Commercial mortgage FAQs

Why do I need a commercial mortgage?

What are the benefits of a commercial mortgage?

Are there any disadvantages?

How do I apply for a commercial mortgage?

What do I need to prepare before I approach a mortgage lender?

How much can I raise?

What repayment options are available?

What is a 100% commercial mortgage?

What additional criteria will the lender set?

Will there be any additional charges?

How long will it take for the funds to become available?

What happens if I’ve got a poor credit history?

Where do I go from here?

Why do I need a commercial mortgage?

If you’ve just started your business or have been operating for a while and need room to expand, store equipment or stock, you may want to purchase your own premises. A commercial mortgage can provide you with the funds to enable you to break free of restrictive lease agreements and move into the type of premises that would best suit your business.

A commercial mortgage can also provide you with the funds to:

• Purchase an existing business
• Purchase your existing business premises
• Invest in commercial or residential investment property
• Release equity trapped in existing commercial property
• Develop property on a commercial or residential basis

What are the benefits of a commercial mortgage?

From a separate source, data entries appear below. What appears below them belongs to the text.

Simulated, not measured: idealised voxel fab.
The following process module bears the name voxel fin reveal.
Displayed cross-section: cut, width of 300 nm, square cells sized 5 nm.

Aside from providing your business with a major asset that is likely to appreciate in value, a commercial mortgage offers a wide range of additional benefits. Depending on the terms of your mortgage contract, the repayments may be similar to your current rental payments, which means you won’t have to budget for additional property expenditure or rental increases. In addition, the interest that you need to pay on the mortgage is tax-deductible and, if you have more room than you need, it may be possible to sub-let some of the space – with an agreement from your lender of course!

Further benefits of a commercial mortgage include:

• The opportunity to consolidate expensive short-term finance
• The ability to raise money for working capital or an injection of cash flow
• A reduction in the costs of an existing commercial mortgage
• An opportunity to increase your earning potential through refurbishing, improving or expanding your business property
• Avoidance of exposure to just one lending source for both business banking and property investment

Are there any disadvantages?

A commercial mortgage is a long-term commitment and, like a residential mortgage, will need to be paid off over a period of 15 years or more. However, if you don’t make the repayments on time you will accrue additional interest and, if you continue to default on payments, the property can be repossessed.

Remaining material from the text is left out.